The event, sponsored by the Harvard College Entrepreneurship Forum, Harvard Student Agencies, and the Technology and Entrepreneurship Center at Harvard, gave the 24 participants only 90 seconds to present their ideas to a panel. According to the organizers, this event tested a key skill in the business world: pitching ideas to an executive in the time of an elevator ride.
The panel included Bilal Zubari, who works for General Catalyst Partners, a Boston investment company, Woodward Yang, an electrical engineering and computer science professor, and Brent J. Hurley, YouTube founding member. They judged the participants based on the quality of the idea and delivery of the pitch itself.
Dan G. Sullivan ’11, co-president of the Harvard College Entrepreneurship Forum who moderated the event, said the purpose of the Elevator Pitch was to spread awareness of entrepreneurship opportunities. The Technology and Entrepreneurship Center funded the $1,000 in prize money.
Zubari said that, from an outside perspective, Harvard’s community seems disjointed: undergraduates and graduate students rarely collaborate on similar ideas. However, he said the situation is improving. “What Harvard is doing now,” Zubari said, “is more of a coordinated effort to bring people together to talk about innovation.”
This event is also a precursor to i3, the larger competition in March that awards a total of $50,000 to social or commercial startup companies, according to Alexander R. Gerson ’12, Harvard Student Agencies Director of the i3 Harvard Innovation Challenge.
“Especially at a place like Harvard,” Gerson said, “everyone has an idea. If we could just capitalize on that and incentivize people to pitch those ideas...there are some amazing ideas.”
Many of the startups yesterday involved social media, either for campus life, college counseling, or global health. The other finalists included an anti-corrosive agent, a texting service to remind mothers of critical pregnancy checkups in India, an aggregated news site for Hispanic Americans, and a digital pet for mobile devices.

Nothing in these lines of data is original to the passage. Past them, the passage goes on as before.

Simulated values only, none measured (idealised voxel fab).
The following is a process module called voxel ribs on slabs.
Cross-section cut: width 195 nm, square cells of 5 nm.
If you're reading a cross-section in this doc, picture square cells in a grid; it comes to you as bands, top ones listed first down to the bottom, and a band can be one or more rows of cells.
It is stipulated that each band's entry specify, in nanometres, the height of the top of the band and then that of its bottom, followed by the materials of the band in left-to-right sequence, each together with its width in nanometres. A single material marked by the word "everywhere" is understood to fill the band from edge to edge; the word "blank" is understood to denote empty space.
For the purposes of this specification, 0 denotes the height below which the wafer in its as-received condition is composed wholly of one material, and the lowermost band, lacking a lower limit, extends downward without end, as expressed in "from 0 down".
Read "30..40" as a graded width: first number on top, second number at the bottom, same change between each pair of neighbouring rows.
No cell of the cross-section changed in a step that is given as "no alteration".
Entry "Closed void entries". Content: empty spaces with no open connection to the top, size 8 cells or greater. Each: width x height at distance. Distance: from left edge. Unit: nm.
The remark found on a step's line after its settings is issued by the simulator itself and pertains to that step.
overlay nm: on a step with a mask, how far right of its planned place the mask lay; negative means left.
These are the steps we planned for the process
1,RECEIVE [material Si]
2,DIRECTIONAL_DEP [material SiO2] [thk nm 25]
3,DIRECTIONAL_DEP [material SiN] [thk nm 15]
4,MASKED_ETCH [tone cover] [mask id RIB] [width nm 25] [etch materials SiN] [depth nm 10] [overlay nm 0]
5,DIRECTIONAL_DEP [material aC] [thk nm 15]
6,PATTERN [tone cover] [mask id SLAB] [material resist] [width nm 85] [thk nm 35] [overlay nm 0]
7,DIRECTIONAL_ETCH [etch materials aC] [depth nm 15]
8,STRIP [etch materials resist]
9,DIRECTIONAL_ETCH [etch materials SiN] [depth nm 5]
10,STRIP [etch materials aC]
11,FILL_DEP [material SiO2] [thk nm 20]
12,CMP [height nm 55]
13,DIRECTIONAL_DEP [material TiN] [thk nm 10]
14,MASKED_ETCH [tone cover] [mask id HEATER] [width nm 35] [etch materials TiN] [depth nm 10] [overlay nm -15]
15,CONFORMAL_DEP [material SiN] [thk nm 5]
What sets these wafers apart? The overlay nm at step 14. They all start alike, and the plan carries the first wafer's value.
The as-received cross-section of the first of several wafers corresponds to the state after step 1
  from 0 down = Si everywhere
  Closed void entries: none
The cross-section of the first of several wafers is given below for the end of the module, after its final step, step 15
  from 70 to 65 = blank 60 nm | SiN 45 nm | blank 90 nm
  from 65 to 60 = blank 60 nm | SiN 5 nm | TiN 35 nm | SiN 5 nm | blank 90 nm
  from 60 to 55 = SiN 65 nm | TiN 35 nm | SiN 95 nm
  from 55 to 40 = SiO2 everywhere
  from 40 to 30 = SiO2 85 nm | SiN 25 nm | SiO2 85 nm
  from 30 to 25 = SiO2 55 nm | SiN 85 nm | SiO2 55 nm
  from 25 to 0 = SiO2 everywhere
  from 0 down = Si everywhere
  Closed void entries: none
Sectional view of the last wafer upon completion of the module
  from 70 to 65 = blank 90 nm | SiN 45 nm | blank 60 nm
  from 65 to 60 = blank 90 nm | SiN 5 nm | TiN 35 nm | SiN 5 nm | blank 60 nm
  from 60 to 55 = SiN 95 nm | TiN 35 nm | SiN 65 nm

While the event was geared toward undergraduates, Sullivan said pitching was open to anyone. It attracted an audience of over 60 people and ideas from all over campus, but in the end, the winner was unaffiliated with the university.
White-Sullivan said he originally came to campus with his friend Samuel B. Novey ’11 to recruit future employees from Harvard, but ended up pitching his company at the last minute. “Harvard has been very good to me this weekend,” he said.